Tuesday, February 23, 2010

Iron Man and Transistors

Every comic book featuring Iron Man from the early 1960s has constant references to transistors. Unless you grew up in the 60s, this will go over your head so I thought I would go into a little detail.

During the first half of the 20th century, electronics used vacuum tubes. These had a few wires inside a glass tube which kept the air out. Air acts as an insulator so they had to have a vacuum. These were big. The smallest ones were as big as a tube of lipstick. The big ones were as big as a light bulb. They took minutes to warm up before they started to work. They were heavy. They needed a lot of power. There was no such thing as a portable radio back then. The best you could get was a car radio which ran off of the car battery (and could run it down if the motor wasn't running).

The transistor changed that. It was tiny, durable, and only used a fraction of the power. Suddenly portable, battery-powered radios and even TVs were possible. Of course, the radios were still the size of a paperback book, AM-only, and they only came with an earphone for one ear but you could carry one around with you for the first time.

So, transistors were a "big" thing.

Now, Stan Lee didn't really understand what a transistor was. He just knew that they were responsible for miniaturization. He figured that you could attach a transistor to a magnet and boost its power. And he was really confused about the relationship between transistors and batteries so Iron Man was constantly "charging his transistors" instead of his batteries.

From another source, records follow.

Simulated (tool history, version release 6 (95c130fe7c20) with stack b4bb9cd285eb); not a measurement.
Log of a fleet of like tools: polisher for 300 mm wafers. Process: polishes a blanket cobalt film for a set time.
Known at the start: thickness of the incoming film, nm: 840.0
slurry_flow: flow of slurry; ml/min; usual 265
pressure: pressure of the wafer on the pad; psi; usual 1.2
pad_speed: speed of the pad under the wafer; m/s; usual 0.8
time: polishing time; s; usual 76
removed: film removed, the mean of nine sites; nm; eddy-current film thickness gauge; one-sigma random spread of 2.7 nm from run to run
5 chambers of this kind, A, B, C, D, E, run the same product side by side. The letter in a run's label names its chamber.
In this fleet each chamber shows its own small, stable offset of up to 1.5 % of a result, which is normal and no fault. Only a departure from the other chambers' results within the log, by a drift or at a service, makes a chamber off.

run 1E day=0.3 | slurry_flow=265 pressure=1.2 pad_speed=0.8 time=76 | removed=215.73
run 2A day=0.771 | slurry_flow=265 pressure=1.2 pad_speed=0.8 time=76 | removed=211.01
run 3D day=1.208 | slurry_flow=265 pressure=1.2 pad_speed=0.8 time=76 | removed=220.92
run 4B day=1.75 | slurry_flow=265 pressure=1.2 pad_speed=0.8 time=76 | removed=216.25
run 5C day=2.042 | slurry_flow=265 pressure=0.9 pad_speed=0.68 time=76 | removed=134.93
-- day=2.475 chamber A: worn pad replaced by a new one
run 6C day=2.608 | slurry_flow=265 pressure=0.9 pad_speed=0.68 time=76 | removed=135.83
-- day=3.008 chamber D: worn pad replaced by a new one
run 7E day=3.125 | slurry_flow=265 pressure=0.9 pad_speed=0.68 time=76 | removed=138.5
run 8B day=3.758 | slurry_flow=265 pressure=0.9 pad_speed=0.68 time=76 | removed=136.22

No one talks about transistors, these days. They were replaced with integrated circuit chips which hold the equivalent of many transistors. If you are carrying a smart phone then you are carrying millions of transistors around with you. That's why the Iron Man movie changed the focus from his transistors to his power source.

3 comments:

micro m2 card said...

Action scenes in comic-book films? Overrated. That's the lesson of Iron Man, which goes light on CGI fireworks but heavy enough on its most electrifying element Robert Downey Jr. to compensate.

Anonymous said...

You sir, made my day! Thank you for this post. I was having trouble understanding and translating this thing Ironman was saying about transistors all the time!

Rowerowe Fightthepower said...

Excellent post! Mind if I link to it for my Iron Man reviews blog? I'm going through those early "Tales of Suspense" issues and constantly having to explain why Stan Lee clearly has no idea what a transistor is.